American technology giants such as Google and Amazon have largely backed the proposed tax changes as a way to put an end to the complex thicket of European digital services taxes that have been enacted in recent years. If the agreement unravels, they will face a new wave of uncertainty.

The entire project has been on shaky ground in recent months amid continuing opposition in the European Union, delays over technical fine print and concerns about whether the United States would actually join. Nevertheless, it remains possible that the European Union and other countries will still move ahead with the agreement, leaving the United States as an awkward outlier from a deal that it revived last year.

“With or without the U.S., there does seem to be a very significant chance that that architecture will be stood up,” said Manal Corwin, a Treasury official in the Obama administration who now heads the Washington national tax practice at KPMG. “Once you get a few countries that make those first moves, whether it’s the E.U. or some other critical mass, I think you’ll see others follow pretty quickly.”

That poses risks for U.S. companies, including the chance that their tax bills could go up, given an enforcement mechanism that the Treasury Department helped create to nudge reluctant countries into the agreement. If the United States doesn’t adopt a 15 percent minimum tax, American companies with subsidiaries in participating countries could wind up paying penalty taxes to those foreign governments.

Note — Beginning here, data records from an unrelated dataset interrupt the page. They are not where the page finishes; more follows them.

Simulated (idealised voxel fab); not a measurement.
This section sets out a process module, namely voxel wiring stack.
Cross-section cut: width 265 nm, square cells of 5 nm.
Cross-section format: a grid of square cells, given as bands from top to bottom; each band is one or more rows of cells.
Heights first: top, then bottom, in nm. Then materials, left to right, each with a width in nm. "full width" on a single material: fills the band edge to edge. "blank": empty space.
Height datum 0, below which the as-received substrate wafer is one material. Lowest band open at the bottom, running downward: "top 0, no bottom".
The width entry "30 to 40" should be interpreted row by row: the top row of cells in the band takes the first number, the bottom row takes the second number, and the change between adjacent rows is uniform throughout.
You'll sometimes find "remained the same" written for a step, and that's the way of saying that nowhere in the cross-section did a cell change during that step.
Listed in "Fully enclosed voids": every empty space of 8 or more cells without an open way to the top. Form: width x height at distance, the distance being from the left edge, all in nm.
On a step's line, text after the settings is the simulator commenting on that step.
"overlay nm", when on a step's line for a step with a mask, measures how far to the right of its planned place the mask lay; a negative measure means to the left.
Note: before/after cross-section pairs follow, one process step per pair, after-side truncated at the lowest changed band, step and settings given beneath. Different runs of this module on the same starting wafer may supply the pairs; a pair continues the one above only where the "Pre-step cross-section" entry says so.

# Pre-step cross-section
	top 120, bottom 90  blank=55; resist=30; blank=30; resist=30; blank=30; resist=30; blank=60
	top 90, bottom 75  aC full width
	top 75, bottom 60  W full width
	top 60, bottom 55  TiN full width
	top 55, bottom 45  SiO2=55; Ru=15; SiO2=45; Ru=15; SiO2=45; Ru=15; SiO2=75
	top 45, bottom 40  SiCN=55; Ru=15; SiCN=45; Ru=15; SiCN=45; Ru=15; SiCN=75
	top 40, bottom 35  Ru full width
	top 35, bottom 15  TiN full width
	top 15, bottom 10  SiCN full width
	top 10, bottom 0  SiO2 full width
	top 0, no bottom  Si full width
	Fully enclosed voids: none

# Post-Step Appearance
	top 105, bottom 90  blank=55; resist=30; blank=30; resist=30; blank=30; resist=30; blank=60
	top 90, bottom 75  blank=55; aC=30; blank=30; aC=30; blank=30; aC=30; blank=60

“If Congress doesn’t adopt, that doesn’t prevent the European Union and Japan and others from moving forward in this area, at which point, I think, Congress would see it’s in the U.S. interest to adopt, because otherwise our companies will also get hit by this enforcement principle,” Kimberly Clausing, who recently left her job as Treasury’s deputy assistant secretary for tax analysis, said at a Tax Policy Center event last month.